I went out yesterday and showed 5 properties to buyer clients. Nothing odd about that. Except that, for the first time in my recent memory, all the properties were vacant, and none were new construction.
The houses I showed yesterday were all in the $300-400,000 range. These are not homes where owners regularly pay cash, nor are they owned by folks for whom owning “an extra home” is not a problem. And so I have to wonder, “What is going on here.”Hmmm. My partner Jim Duncan has written about this phenomenon in the past, and I have certainly commented on it. But, frankly, I’m surprised that I’m still writing about it.
Currently, we have a very small inventory. Across the city and Albemarle County and all product types, there are only 903 properties for sale. Take out those that are “proposed” (meaning not yet started pre-sell new construction) and that number drops to 715 properties. And within that group, there are currently 206 homes that are listed as Vacant for showing instructions or 28.8%. This is certainly down from several years ago when the bubble burst, but not as much as I thought it would be.
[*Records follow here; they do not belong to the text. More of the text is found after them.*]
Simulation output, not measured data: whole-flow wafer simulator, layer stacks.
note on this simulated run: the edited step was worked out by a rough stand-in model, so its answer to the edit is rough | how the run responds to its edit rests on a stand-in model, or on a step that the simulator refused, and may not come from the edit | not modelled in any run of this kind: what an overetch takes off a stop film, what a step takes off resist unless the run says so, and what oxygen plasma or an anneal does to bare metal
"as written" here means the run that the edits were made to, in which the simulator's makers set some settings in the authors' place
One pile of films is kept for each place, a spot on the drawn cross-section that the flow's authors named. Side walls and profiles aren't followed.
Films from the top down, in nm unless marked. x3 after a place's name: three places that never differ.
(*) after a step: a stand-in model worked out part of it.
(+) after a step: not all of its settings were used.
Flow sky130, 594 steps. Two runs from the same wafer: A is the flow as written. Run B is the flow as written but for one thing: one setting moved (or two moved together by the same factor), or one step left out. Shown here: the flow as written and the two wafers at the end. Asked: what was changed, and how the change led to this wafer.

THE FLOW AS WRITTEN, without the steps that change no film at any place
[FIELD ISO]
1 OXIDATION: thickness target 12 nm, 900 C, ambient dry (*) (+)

There are several reasons for a home being left vacant. 1) The owner has taken a job in another town. 2) The owner purchased another home and has moved out. 3) House was originally a rental property and the owner has ceased renting pending a sale. Or 4) The owners have moved to a retirement facility or passed away. I’m sure there are other reasons that I’m not mentioning here, but these are the big causes.
In case 1, occasionally a new company will be paying expenses during the move, so the vacancy is less painful. But in all the other cases, this is a real expense eating away at cash flow and wealth. Even if you pay cash for a home there is still a cost of capital to the investment costs, plus taxes, utilities, maintenance, and heaven forbid repairs if something should go wrong such as a water leak. There is a reason many home insurance companies drop vacant homes from their rolls, or significantly increase the premium.
During the run-up to the bubble, when people thought houses were guaranteed to sell in 7 days, a vacant house was not necessarily a bad plan, but today, homes need to show their best. And vacant home rarely show as well as furnished homes. One of the homes I went to yesterday had filthy carpets, sticky countertops, and the only blinds that remained with the house were those that were broken. My client instantly knew the property had not been cared for. The price expectation went down a solid 10% upon seeing the condition. (If this is what I see, what do I not see?)
There is not doubt that there will always be some vacant homes on the market, but if you need to leave your home vacant: Maintain it like you live there. Keep it fresh and clean. Run water in all the sinks and tubs once a week to keep the gasses from come through the pipes. Furnish it as best you can. If it looks great when it is vacant, buyers will know you cared about the home when you lived there.